If The Guys On the Block Could Only See Me Now…

It’s barely after dawn, the sun sending long shadows through the trees, smoke curling from a few chimneys, frost on the grass like salt on salad green…and on everything else.  There’s a few birds, chickadees, zipping back and forth from the weeping cherry out front to the feeder by the window where Mariellen sits just inside at her computer.  Winter is creeping up on us, late this year. Perhaps the Halloween horror of a storm a month or so ago embarrassed the angel in charge of weather.  Maybe she moved the snow wheel a bit too far when adjusting things for the northeast.  I’m only guessing, but I didn’t at all mind the warm subtropical November we had.  But it’s December 3rd now, and things are going to get serious, I suspect.

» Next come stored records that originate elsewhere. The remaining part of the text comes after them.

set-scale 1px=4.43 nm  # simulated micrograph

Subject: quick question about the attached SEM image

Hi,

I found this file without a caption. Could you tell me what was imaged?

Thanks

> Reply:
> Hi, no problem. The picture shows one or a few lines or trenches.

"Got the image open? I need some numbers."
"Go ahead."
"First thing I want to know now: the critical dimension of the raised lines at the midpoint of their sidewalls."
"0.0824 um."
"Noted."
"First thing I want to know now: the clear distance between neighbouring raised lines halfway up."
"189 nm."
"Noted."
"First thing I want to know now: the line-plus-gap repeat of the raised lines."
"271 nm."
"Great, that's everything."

I used the time the past couple of weeks, time stolen from other duties as assigned, to wander about outside and clean up a bit from that storm where each snowflake that fell weighed at least ten pounds and contained a bit more than a gallon of water.  It’s a wonder the weight of it didn’t cause the clouds containing it all to call for a triple A tow!  Anyway, during my walk I saw that while such things as tomatoes and cucumbers and the like were toast already, the herbs were just fine, thank you.  The parsley was vibrantly green, so was the marjoram, hugging the ground and curling in the tangle around the base of a sage plant that was almost as big as the 30 year old forsythia that keep threatening to engulf my neighbor’s home.  Basil, dill, lovage and hyssop were all gone a month or so before.  In another place the oregano looked like a small forest.  And, if the weather held, I had thoughts of putting Christmas decorations and lights on the rosemary.

It was then that I decided to bring some inside to try my hand at drying them.  So I snipped a few twigs from the rosemary and parsley, prepared them and spread them out in one of the rooms upstairs, and walked away.  In a week or so they were drying nicely.  The room was pleasantly fragrant, too.  This was good.  Going outside in my shirtsleeves to cut some more, adding bunches of still green and growing parsley to the harvest, now the room was beginning to fill up, the closet draped with parsley hanging from the empty hangers. But it was fun imagining the next  couple of months cooking with our own herbs.

Thanksgiving came and I stuffed the turkey simply putting several hands full of herbs in the cavity and listening to the compliments, after smelling the aroma sweetly circulating around the house.

Thus encouraged, in came more herbs.  This time marjoram was added to the list.  Though not bursting with drying vegetation, it was becoming a bit difficult to make one’s way around the dryatorium.  So yesterday the marjoram and rosemary came downstairs.  The twigs were stripped and leaves and needles put them into airtight jars (jelly and stuff like that).  They look great, and when the lid’s taken off, the aroma leaps out and fills the room.  My hands smelled so good after that and for the whole day they stayed that way until I washed them before making supper.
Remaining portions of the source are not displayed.